Doug Dillaman’s review published on Letterboxd:
Pretty violently mixed on this film. Some random non-spoilerish thoughts (although if you're a rasa type, stop reading):
* I think the "humourless" aspect is at least somewhat off-beam: between at least a half-dozen lines of Pattinson's, Caine's line about the English and snobbery, and Branagh icing a guy by breaking his windpipe with a gold bar, then checking his pulse on a FitBit, I had a few giggles. (Plus: bungee-jumping! You don't get that shit in a Bergman film!) I suspect if you sat next to Nolan at a screening, he'd be chuckling more than anyone else.
* Lots of fear that the dialogue would be inaudible, but I found this clearer than either TDKR or DUNKIRK, except where it clearly wasn't supposed to be clear, either because the key information was to be recapitulated many other times (the speedboat scene, which is about something else entirely than exposition) or will literally be revisited later in the scene (a later Branagh/Washington scene through a glass window). That said, I saw it at Auckland IMAX and that shit was loud; I'm not surprised that at a lower volume it might all compress to mush.
* Christopher Nolan's action keeps pushing the edges of PG-13, and there are moments of this that made me wish he'd do a hard-R action film with no grand conceit. If I had the power to give him FIVE OBSTRUCTIONS, that would be two of them. (All-female leads, sub 100 minutes, and strict linear time with no cross-cutting would be the other three.)
* Basically, until Elizabeth Debicki shows up, I fucking loved this film. I don't blame her, although between this and THE NIGHT MANAGER I literally never want to see her as the beautiful trophy wife of an arms dealer who another man becomes obsessed with ever. (Let her be in comedy! She's fucking great at it!) But her whole storyline feels just like a terrible convoluted mismatch with everything else, and bogs things down for ages with countless exposition and dialogue scenes that I could not give a shit about.
* I've being spoiler-averse, but let's talk about her legendarily terrible line of dialogue, "including my son", for a moment. First of all: it is terrible, and I laughed out loud. Second of all: it underlines both where Nolan was going thematically and why it doesn't work. By the end of the film, it's pretty explicit that Nolan's evoking the idea that if we keep ruining the Earth for future generations, it will come back to haunt us. So I expect that the notion of Debicki's relationship with her son is to posit the opposite and show an example of caring for future generations, their survival mattering. But boiled into the dramaturgical structure of this, conflating end times with "OMG my son will die" is just sheer narcissism.
* But maybe that's the point. I feel like there's a critique of materialism and narcissism that runs through the film, albeit one that's not adroitly handled, but one that ties into a blindness that the rich have in our present times to the effects their actions have on the future.
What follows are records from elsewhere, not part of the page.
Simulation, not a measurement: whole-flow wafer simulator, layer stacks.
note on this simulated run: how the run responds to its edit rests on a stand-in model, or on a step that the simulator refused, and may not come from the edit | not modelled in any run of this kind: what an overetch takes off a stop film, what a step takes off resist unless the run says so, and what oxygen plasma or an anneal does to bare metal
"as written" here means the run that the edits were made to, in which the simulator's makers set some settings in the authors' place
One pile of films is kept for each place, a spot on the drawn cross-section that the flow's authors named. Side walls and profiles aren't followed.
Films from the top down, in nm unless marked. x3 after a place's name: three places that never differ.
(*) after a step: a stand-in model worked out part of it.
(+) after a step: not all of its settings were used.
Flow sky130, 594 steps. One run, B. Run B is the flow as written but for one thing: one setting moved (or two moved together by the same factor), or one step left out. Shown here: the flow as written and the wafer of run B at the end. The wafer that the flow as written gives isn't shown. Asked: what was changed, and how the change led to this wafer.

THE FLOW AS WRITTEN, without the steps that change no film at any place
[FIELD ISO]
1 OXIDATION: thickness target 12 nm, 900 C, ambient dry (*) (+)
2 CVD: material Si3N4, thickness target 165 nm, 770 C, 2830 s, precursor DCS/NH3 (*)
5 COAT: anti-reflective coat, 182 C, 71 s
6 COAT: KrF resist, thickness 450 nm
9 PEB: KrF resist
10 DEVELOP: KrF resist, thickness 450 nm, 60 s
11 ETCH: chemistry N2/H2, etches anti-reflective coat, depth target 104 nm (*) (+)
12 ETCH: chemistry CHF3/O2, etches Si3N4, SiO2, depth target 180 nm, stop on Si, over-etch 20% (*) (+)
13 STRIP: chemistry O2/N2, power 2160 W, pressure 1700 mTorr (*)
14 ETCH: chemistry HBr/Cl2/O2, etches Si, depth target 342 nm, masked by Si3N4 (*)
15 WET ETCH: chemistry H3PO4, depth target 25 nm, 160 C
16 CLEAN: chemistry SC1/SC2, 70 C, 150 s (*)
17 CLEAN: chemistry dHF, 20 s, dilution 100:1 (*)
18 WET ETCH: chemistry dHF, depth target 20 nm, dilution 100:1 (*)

* There's probably a lot of arguments like this you could make for literally every line of dialogue and moment, but honestly, a lot of it was just fucking boring, and I wish there'd been a less convoluted plot structure to get us to the action scenes.
* But Jesus, those action scenes. Nolan in some ways does himself a disservice by making everything look so easy in the way he shoots things; he rarely overemphasizes just how crazy it is that he's combining forward and backward motion. Still not sure I comprehend how driving in backwards time works, and some of the cross cutting between different directions hurt my brain, but Nolan handles it in a way that I trust that he does. And even the small things on this front are terrific, like Washington fighting his way out of a kitchen and cheese-gratering a guy. We're a long long way from whatever the hell BATMAN BEGINS was on this front.
* A shame that the final action scene has to cross cut with a Debicki scene which grinds the rhythm to a halt, not helped by some weird staging that feels written for a location with a different spatial layout but comes off as a bit implausible given the proximity of the characters..
* Robert Pattinson: MVP. Most pleasant surprise: Branagh, managing to keep his performance almost entirely the correct side of ham despite myriad opportunities not to. Biggest disappointment: Martin Donovan literally only has one scene as captain exposition. Ah well, at least he got to shine in COME TO DADDY.
* Really loved Goransson's score, although the auto-tune vocal crap over the credits was a bit, well, crap.